Frequent stock trade risky and unfair, say US brokers
WASHINGTON - Agence France-Presse
Traders are seen working on the floor of the New York Stock Exchange. AFP photo
The increasing power of computerized high-frequency trades on U.S. markets has been assailed in Congress as dangerous and unfair, as pressure builds to reel in the powerful industry.
Brokers and industry experts told a congressional panel on Sept. 20 that the flash crash of May 6, 2010, the computer glitch that sabotaged Facebook’s IPO last May, and the Knight Capital software problem that dealt the company a $440 million loss in August, were all examples of the potential for disaster from ultra high-speed, high-frequency trading (HFY).
“US equity markets are in dire straits. We are truly in a crisis,” said David Lauer, a former trader and currently a consultant on markets and high frequency trading at Better Markets Inc.
“While complex systems can often provide elegant solutions to intractable real-world problems, they can also spin out of control in unexpected ways,” he told the Senate Committee on Banking.
High-frequency trading now accounts for 50-70 percent of the volume on markets each day. It has turned most share purchases into acts lasting a second or less, rather than investments that can span days, months and years.
But it simultaneously works in “dark pool” trading operations away from regulated markets, with computers able to work at hyper-speed to exploit price anomalies and take advantage of buyers and sellers trading in traditional ways.
Lauer cited the flash crash of May 2010, when in just minutes the market plunged, losing $1 trillion in value, then just as quickly recovered.
In the interim, though, he said, all liquidity in the market “simply disappeared” as computerized traders pulled out. “Nobody had ever seen anything like it... When more than half of the liquidity in the stock market is able to be pulled from it in a matter
of seconds, dramatically worsening an unstable situation, something is dreadfully wrong.” Lauer said.
the problem is far more common than the most publicized incidents suggest.
“’Mini flash crashes’ occur on a near-daily basis in individual stocks,” he said. The effect is that traditional retail investors have pulled out, frightened by the volatility brought by HFT and the perception of unfair pricing.

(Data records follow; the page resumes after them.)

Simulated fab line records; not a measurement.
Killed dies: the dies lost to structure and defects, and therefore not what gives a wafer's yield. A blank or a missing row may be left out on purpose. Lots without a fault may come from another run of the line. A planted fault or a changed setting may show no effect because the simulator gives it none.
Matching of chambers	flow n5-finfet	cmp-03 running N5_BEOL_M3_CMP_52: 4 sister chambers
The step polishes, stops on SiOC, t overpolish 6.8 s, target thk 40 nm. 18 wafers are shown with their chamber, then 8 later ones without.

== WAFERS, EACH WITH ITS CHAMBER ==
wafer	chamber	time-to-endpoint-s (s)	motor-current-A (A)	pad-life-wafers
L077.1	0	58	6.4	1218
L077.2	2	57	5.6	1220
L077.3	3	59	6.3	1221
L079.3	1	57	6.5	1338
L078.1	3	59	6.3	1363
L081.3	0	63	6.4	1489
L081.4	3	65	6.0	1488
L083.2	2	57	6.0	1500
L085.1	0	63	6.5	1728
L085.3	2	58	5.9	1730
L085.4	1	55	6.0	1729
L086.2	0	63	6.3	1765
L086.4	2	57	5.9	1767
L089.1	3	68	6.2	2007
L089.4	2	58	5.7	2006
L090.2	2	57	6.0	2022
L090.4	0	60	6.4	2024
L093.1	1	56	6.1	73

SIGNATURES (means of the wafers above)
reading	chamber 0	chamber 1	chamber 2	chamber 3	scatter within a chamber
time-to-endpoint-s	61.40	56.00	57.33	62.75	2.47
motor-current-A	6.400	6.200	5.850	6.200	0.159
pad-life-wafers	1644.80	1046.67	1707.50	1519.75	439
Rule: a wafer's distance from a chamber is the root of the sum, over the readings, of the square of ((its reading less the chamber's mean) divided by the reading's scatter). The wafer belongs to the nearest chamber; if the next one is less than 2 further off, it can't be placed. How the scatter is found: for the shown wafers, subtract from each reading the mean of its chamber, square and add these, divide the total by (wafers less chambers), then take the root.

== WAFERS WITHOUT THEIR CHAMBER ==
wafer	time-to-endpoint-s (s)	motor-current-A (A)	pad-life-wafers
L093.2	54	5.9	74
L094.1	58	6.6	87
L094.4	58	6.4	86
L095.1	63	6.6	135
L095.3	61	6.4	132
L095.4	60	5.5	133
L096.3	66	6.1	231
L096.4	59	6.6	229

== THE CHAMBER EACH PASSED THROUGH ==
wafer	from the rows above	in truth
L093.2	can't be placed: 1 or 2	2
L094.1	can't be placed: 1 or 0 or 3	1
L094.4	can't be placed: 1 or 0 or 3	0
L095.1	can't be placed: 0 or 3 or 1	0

“The flight of the retail investor during a period of incredible stock market returns is a sure sign that this exodus is a result of mistrust rather than economic conditions.” Andrew Brooks of brokerage T. Rowe Price told senators “the almost myopic quest for speed has threatened the very market itself.” “There is a growing distrust of the casino-like environment that the marketplace has developed over the past decade. We worry that the erosion of investor confidence can undermine our capital markets, which are so important to the economy.”